Josh Donaldson, Bryce Harper win the 2015 Hank Aaron Awards

MLB award recognizes most outstanding offensive performer in each league

NEW YORK - Josh Donaldson of the Toronto Blue Jays and Bryce Harper of the Washington Nationals have been selected as the American League and National League winners of the 2015 Hank Aaron Award, Major League Baseball announced today.

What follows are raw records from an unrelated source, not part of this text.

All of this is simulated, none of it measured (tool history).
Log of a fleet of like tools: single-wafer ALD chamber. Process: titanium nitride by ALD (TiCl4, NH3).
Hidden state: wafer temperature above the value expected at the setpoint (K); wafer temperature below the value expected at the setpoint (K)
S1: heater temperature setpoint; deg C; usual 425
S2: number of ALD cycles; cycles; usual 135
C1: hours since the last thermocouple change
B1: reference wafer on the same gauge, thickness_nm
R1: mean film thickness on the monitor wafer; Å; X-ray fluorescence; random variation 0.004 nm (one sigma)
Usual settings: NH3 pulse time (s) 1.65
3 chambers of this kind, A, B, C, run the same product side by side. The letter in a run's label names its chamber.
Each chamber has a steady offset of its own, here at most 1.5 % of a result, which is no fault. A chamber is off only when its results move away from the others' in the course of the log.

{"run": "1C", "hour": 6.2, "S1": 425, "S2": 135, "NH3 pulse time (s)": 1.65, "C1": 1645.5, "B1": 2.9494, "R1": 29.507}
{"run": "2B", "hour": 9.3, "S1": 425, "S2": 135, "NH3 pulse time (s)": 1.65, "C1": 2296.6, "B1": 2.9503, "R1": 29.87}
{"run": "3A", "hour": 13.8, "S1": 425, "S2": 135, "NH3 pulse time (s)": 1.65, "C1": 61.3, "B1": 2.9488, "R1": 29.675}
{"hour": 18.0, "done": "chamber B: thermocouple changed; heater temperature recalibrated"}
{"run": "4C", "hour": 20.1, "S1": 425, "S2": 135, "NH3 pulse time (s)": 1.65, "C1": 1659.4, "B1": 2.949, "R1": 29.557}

Established in 1999 to honor the 25th Anniversary of Aaron breaking Babe Ruth's all-time home run record, the Hank Aaron Award is officially sanctioned by MLB and recognizes the most outstanding offensive performer in each League. Fans voted for the award on, and for the sixth straight year, a special panel of Hall of Fame players led by Hank Aaron joined fans in voting for the award. The Hall of Fame panel led by Aaron includes some of the greatest offensive players of all-time, such as Roberto Alomar, Johnny Bench, Craig Biggio, Eddie Murray, Frank Thomas and Robin Yount. These Hall of Famers - who combined for 16,697 hits, 8,712 RBI and 2,166 home runs - were all personally selected by Aaron to lend their expertise to select the best offensive performer in each League.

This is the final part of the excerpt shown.